Greece’s far right Golden Dawn party looks like a rather nasty piece of work. Supporters have been photographed in what appears to be Nazi-esque salutes; its party logo looks suspiciously like a swastika. The party has nonetheless skyrocketed to prominence in Greece in the aftermath of EU-imposed austerity programs, which have bailed out foreign speculators in Greek debt at the expense of the Greek economy.
The party, which was formed in the 1980s, came from electoral nowhere to win seven percent of the votes in the 2012 Greek elections. Its platform is clearly populist, anti-bailout, anti-immigration. Party workers have made inroads in Greek society distributing food and other assistance to a Greek population that has seen its formerly southern European standard of living descend to third world level existence with the smugly approving oversight of Brussels.
Two weeks ago, as Greece continues to implode, polls suggested that the party had more than doubled its support to 15%, which could well represent the difference between a minor party and a significant factor in Greek politics. An earthquake looked to strike the Greek political scene.
So the powers that be in Greece, backed no doubt by Brussels and Washington, had 22 party members arrested, including six Members of the Greek Parliament and the party leader Nikos Mihaloliakos. The party’s offices were raided by the police throughout the country.
The party was charged with operating a criminal enterprise, including murder, assault, and money laundering. The precipitating event was the murder of leftish Greek hip-hop singer Pavlos Fyssas by suspected members of the Golden Dawn party. The murder was the pretext for the frontal assault on the party.
As unappealing as the Golden Dawn appears to us, it seems rather a stretch to arrest the leaders of a political party for the alleged actions of its alleged members. Do we ask the political party membership of murderers here in the US? Was Nidal Malik Hasan a Republican or Democrat? It smacks of desperation.
Indeed it appears the Greek elite and their counterparts in Brussels and elsewhere are beginning to notice that there are consequences to their utter destruction of Greece, its economy, and its society. The financial speculators who have been bailed out on the backs of the working classes in Greece suddenly see a history lesson called “Versailles.”
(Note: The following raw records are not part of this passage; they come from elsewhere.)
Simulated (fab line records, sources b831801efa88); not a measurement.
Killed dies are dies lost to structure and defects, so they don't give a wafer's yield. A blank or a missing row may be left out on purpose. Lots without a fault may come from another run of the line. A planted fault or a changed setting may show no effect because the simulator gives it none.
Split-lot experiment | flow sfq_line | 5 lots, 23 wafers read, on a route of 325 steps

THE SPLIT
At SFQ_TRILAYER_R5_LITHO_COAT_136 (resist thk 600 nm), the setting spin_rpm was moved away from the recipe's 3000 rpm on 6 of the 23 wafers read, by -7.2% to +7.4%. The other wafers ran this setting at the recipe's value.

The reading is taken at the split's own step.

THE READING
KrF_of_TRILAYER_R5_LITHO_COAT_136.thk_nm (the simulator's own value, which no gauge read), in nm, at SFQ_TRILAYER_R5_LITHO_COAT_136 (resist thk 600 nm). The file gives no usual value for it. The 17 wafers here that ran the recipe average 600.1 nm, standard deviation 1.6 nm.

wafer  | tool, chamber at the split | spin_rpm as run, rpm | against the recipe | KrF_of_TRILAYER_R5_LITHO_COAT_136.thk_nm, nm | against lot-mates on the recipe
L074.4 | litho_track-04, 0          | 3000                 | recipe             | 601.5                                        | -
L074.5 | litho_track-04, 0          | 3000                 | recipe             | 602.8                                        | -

Will arresting the people who have been distributing food to the starving in Greece reduce or inflame tensions in Greek society? Can outlawing a political party without addressing the roots of its extremist ideology produce desired results?
Ironically, the Golden Dawn party traces its ideological origins and even personal and political ties directly to the leaders of the Greek far-right junta that was spawned by CIA intervention and ruled the country as a kind of anti-communist US client state from 1967-1974.
Troubles ahead for Europe, migrating from south to north. Outlawing troubles will not make them disappear.